This is the second part of a three-part series discussing the political issues that give me confidence in the primacy of fiscal policy over monetary policy. The series is designed to help readers see that the recent criticisms of Modern Monetary Theory (MMT) as being politically naive and unworkable in a real politic sense have all been addressed in the past. In Part 1, I gave examples of how ‘agile’ or ‘nimble’ fiscal policy can be when an elected government has it in their mind to use their spending and taxation capacities to change the direction of the non-government economic cycle. It is simply untrue that fiscal policy is inflexible and cannot make effective, well-designed policy interventions. In this second part, I will address aspects of how such interventions might be organised. Specifically, some people have advocated that MMT might replace the so-called ‘independent’ central bank, with an ‘independent’ fiscal authority, which they seem to think would take the ‘politics’ out of fiscal policy decision-making and focus it on advancing the well-being of the people. The intentions might be sound but the idea is the anathema of what progressives, interested in maintaining democratic accountability would propose. I consider such an independent fiscal authority would constitute the continuation of the neoliberal practice of depoliticisation and further increase the democratic deficit that is common in our nations these days. Politicians are elected to take responsibility and make decisions on our behalf. They should be always be held accountable for those decisions and not be allowed to defer responsibility to an external source (like an ‘independent’ central bank or an external fiscal authority).
A distinction and setting the scene
Note, the distinction I gave at the outset of this series.
When I write about Modern Monetary Theory (MMT), I try to be careful to distinguish between what we might consider the core MMT principles (theory, description, accounting) and the imposition of my own values (political and otherwise) that is informed by those core principles.
That separation is important and should (but doesn’t) stop others misrepresenting the core principles by appealing to proposals that might flow from the value imposition.
An example of this separation (and confusion), a topic which I receive many E-mails from people which seek clarification, is the concept of setting up an independent fiscal authority.
The proposal to establish such an authority is not a core MMT principle.
It might reflect an opinion that has been expressed by someone writing about MMT but that is as far as it goes.
The issue of outsourcing fiscal policy decision-making to a group of technocrats akin to the way in which monetary policy is deemed to be made has many motivations and raises many questions.

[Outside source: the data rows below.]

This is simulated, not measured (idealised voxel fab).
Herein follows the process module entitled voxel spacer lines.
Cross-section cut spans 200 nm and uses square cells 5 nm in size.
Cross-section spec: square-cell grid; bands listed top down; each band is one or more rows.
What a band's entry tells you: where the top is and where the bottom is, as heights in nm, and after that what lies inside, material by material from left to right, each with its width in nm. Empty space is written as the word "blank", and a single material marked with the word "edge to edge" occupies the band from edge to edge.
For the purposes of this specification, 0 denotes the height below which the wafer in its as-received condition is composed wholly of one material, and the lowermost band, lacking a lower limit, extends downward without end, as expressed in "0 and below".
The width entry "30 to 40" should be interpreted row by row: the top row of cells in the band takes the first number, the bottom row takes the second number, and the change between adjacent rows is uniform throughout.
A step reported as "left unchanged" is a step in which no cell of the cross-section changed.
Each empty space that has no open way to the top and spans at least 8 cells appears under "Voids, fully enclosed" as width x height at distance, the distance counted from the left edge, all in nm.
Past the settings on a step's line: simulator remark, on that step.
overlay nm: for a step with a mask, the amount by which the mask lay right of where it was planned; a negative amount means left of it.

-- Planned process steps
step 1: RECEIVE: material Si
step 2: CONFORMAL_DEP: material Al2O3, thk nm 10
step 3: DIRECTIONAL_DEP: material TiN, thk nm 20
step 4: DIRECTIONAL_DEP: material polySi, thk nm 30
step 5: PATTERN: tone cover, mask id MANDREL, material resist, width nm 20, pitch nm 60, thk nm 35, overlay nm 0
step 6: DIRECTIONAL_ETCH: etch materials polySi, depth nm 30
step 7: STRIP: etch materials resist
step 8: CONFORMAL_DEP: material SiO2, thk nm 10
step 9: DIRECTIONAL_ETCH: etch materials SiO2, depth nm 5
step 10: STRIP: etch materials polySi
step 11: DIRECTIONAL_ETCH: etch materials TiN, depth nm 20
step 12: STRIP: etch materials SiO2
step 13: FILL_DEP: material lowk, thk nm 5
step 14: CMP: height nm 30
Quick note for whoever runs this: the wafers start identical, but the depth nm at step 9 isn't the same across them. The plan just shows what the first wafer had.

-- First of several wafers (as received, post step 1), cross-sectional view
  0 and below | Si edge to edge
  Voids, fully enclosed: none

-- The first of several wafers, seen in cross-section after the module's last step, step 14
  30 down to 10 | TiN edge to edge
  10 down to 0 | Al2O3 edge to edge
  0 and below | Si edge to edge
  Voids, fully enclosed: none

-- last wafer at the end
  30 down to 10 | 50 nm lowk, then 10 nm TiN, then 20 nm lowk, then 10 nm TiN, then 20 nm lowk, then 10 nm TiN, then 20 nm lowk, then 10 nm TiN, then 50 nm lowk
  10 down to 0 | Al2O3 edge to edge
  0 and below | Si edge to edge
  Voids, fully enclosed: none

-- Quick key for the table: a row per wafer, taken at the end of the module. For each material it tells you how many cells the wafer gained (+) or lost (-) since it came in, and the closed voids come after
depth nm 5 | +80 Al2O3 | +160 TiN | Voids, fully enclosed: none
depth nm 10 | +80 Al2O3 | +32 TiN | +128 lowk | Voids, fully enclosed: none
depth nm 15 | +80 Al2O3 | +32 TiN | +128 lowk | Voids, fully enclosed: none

First, there is a claim that reliance on the polity to deliver timely outcomes that are in the best interests of the nation is fraught.
Many issues arise here including:
Can we trust the politicians who, it is claimed, are more interested in short-term power grabs than long-term societal well-being?
Wouldn’t an external body of experts, whose positions are, by construction, not sensitive to the political vagaries of the day, deliver more effective decisions in relation to targets set them?
These propositions assume that the external body of experts are non-partisan. This is the oft-repeated and naive proposition that a fiscal board that is constituted by appointing economists with PhD degrees would be free of ‘ideology’ and thus ‘independent’.
In terms of trust issues – that is what elections are for. Every so often (3 years in Australia) the voters can cast judgement on the performance of the politicians.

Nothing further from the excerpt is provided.